3/22/2007

Who am I?

As I move forward with my weight loss efforts I have a burning question that has been haunting me for awhile now.

Who am I?

I don’t really think I totally know or accept this person. Or whatever that means. I’ve been in situations where I think a person will think I am dumb and then I transform into a dumb person. Incapable of intelligent thought. And then there are those situations where I feel free to think and be myself on some surface level, and shine, but ultimately feel like a fraud. I’m sure everyone goes through this to some degree, but I feel like some ignore it and some actively pursue who they are like its this outside force to be reckoned with.

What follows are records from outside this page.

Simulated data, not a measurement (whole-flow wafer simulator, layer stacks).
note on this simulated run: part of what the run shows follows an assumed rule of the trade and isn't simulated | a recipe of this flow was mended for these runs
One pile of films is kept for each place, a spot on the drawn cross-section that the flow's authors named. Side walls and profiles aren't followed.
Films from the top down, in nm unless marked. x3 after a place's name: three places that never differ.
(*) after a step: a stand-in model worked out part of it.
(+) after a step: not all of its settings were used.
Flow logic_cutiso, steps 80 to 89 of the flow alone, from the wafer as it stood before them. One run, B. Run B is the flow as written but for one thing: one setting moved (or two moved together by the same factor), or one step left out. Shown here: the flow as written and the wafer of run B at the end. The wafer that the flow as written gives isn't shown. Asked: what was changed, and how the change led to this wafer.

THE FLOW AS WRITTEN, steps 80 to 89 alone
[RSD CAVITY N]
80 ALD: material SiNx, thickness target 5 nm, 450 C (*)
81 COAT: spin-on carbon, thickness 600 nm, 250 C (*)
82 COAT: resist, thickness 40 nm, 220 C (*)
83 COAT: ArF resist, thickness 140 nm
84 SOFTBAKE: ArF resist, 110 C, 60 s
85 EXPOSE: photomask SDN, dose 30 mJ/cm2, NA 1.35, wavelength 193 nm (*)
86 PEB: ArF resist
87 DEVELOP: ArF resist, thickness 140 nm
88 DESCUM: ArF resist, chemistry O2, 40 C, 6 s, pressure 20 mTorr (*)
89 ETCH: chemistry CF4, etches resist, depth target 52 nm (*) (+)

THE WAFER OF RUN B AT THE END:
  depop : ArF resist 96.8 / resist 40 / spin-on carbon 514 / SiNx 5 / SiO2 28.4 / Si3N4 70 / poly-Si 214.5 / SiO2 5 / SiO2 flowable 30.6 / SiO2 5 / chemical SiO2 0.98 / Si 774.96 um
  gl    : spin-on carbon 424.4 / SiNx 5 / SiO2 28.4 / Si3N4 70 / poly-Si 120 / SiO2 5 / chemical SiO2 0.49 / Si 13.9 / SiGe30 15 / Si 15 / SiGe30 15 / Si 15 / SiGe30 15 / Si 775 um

I have been in many cases, the person someone wanted me to be or thought I was. Sort of like a chameleon. Transforming my thoughts and actions according the crowd I’m around.

I envy those that are brave enough to be themselves regardless of the situation. I have done many embarrassing things in my life for the sake of feeling accepted to later resolve that if only I had the courage to be myself…I would have been accepted.

There are people that have met me and instantly believe that I am moody and angry, and those that believe I am boring and quiet without any thoughts or opinions, those that believe I am socially retarded, those that believe I am brave, those that believe I am simply a kind doormat, those that believe I am quirky and slightly crazy, those that believe I am fun to be around, those that believe I am intelligent and those that believe I am naive and dumb. The truth is, I beat myself up everytime I come off as any of these to anyone, especially people I want to have in my life.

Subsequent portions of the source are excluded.